The Urban Dictionary defines “a Karen” as “a woman perceived as entitled or demanding beyond the scope of what is appropriate or necessary”. Karen is annoying and being called one is a chilling caution if and when one goes over the top. Don’t let anyone call you Karen, however – unless that is the name to which you were born – to prevent you from speaking up for your rights.
When you’re being swindled, when you’re being treated shoddily by people who charge you to insult you, it is your swindler who wants you to blush in embarrassed silence because you don’t want to be perceived as a Karen. They are the ones who want your conscience pricked by far bigger problems so you don’t complain about the smaller pain they are causing you. How can you complain about the faulty gear box in your car when there’s famine in Somalia, asks rhetorically and unhelpfully the shady car parts vendor?

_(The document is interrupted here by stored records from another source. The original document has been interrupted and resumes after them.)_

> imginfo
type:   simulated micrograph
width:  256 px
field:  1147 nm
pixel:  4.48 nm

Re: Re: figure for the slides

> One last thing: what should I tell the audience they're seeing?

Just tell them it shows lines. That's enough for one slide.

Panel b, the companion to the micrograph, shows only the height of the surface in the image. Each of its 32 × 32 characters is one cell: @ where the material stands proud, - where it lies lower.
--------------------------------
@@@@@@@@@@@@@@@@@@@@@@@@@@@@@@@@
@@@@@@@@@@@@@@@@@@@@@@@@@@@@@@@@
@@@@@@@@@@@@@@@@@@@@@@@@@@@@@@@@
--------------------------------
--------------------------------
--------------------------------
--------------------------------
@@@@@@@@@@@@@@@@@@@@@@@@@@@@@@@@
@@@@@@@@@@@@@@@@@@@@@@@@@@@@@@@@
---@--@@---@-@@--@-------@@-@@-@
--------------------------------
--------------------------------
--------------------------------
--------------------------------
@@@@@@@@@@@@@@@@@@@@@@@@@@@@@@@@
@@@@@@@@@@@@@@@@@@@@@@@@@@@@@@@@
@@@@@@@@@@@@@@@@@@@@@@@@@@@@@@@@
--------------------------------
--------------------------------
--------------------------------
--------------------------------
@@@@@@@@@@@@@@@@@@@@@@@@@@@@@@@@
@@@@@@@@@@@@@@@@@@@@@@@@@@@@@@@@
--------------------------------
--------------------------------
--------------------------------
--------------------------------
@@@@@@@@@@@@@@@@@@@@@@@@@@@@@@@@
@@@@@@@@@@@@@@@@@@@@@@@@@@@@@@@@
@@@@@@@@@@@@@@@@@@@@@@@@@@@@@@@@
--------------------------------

This is another particular stratum of gaslighting we are, as citizens of this very small, very odd country, collective daily victims of. How dare we make a fuss about being treated unfairly by the planning agency, or the health department, or the manic road building unit when the country has still not got to grips with an alleged Iranian serial swindler who ran a laundry for blood-thirsty tyrants from a flat in Ta’ Xbiex?
There’s so much industrial scale larceny that goes unpunished that it feels capricious to complain about a little state-perpetrated brutalisation of anonymous victims. This is why the ombudsman system in this country is just not working.
When first introduced here in the 1990s, the notion of an ombudsman was an institutional innovation we adopted in imitation of the Scandinavians. Note that we didn’t find the model in some failed state recovering painfully from years of civil war.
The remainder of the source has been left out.